FMC Technologies Inc. and Technip signed an agreement to form a joint venture (JV) as Forsys Subsea, FMC said March 22. The companies will have 50/50 ownership.

Forsys Subsea will have the technical capabilities, products and systems to significantly reduce the cost of subsea field development and provide the technology to maximize well performance over the life of the field.

The subsea umbilical, riser and flowline systems (SURF) and subsea production and processing systems (SPS) will be integrated, reducing total ownership cost and increasing reliability and uptime.

The seabed layout will be simplified, reducing complexity, accelerating time to first oil and maximizing sustainable peak production.

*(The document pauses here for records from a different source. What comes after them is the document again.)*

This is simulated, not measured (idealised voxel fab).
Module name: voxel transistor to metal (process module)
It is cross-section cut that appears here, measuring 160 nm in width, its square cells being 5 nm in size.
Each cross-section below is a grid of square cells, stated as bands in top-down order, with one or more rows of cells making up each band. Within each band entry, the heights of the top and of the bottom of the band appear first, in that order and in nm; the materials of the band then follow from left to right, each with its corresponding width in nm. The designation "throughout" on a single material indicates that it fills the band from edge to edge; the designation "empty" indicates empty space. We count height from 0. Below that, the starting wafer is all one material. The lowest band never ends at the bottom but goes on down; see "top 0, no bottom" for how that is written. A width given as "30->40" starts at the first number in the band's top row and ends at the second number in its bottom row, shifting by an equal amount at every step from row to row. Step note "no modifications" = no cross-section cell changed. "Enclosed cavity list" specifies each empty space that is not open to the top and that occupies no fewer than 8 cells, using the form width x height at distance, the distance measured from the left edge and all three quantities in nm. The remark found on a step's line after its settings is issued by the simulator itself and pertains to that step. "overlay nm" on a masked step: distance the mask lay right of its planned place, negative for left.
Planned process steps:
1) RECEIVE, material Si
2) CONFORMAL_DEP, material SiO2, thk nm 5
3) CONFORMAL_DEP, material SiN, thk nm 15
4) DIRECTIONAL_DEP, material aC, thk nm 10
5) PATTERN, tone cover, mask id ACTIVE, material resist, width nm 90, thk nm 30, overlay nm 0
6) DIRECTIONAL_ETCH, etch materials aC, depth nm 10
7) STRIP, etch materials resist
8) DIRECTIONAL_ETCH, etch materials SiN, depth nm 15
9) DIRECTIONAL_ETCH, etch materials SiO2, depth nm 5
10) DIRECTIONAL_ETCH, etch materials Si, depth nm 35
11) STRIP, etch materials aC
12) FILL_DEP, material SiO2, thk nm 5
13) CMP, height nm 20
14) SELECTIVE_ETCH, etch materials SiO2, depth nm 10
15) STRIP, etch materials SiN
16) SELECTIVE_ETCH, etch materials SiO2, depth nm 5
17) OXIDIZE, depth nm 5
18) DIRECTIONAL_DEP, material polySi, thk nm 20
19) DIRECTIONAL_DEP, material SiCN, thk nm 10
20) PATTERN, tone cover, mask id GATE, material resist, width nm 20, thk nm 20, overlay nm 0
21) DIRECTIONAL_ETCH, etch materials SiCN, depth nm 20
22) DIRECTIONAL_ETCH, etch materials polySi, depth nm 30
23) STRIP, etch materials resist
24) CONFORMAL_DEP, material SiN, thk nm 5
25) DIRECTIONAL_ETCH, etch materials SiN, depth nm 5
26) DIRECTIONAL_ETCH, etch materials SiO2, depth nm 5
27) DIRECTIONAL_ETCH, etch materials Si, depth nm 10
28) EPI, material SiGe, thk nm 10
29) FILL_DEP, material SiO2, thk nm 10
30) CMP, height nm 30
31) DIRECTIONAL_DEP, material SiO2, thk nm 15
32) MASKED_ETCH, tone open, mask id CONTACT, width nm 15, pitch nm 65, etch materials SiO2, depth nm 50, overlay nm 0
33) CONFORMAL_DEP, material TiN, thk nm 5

Forsys Subsea will focus on early involvement in the concept selection phase of front-end engineering and design, when ability to influence cost is greatest.

Integrated life-of-field well surveillance, monitoring, data interpretation and advisory services will be focused on, FMC said.

Joint R&D will drive technological innovations that will boost efficiency and further reduce development costs.

After the transaction closes and the JV is launched, Forsys Subsea will have a 320-person workforce and will be supported by the 58,000 employees of FMC Technologies and Technip. The company will be based in London, and Houston and Rio de Janeiro will be two of the regional hubs.

The leadership team will include Rasmus Sunde (FMC Technologies) as CEO, Alain Marion (Technip) as chief technology officer, Arild Selvig (FMC Technologies) leading front end engineering and Gerald Bouhourd (Technip) leading life of field.

The transaction is subject to regulatory approvals and other customary closing conditions.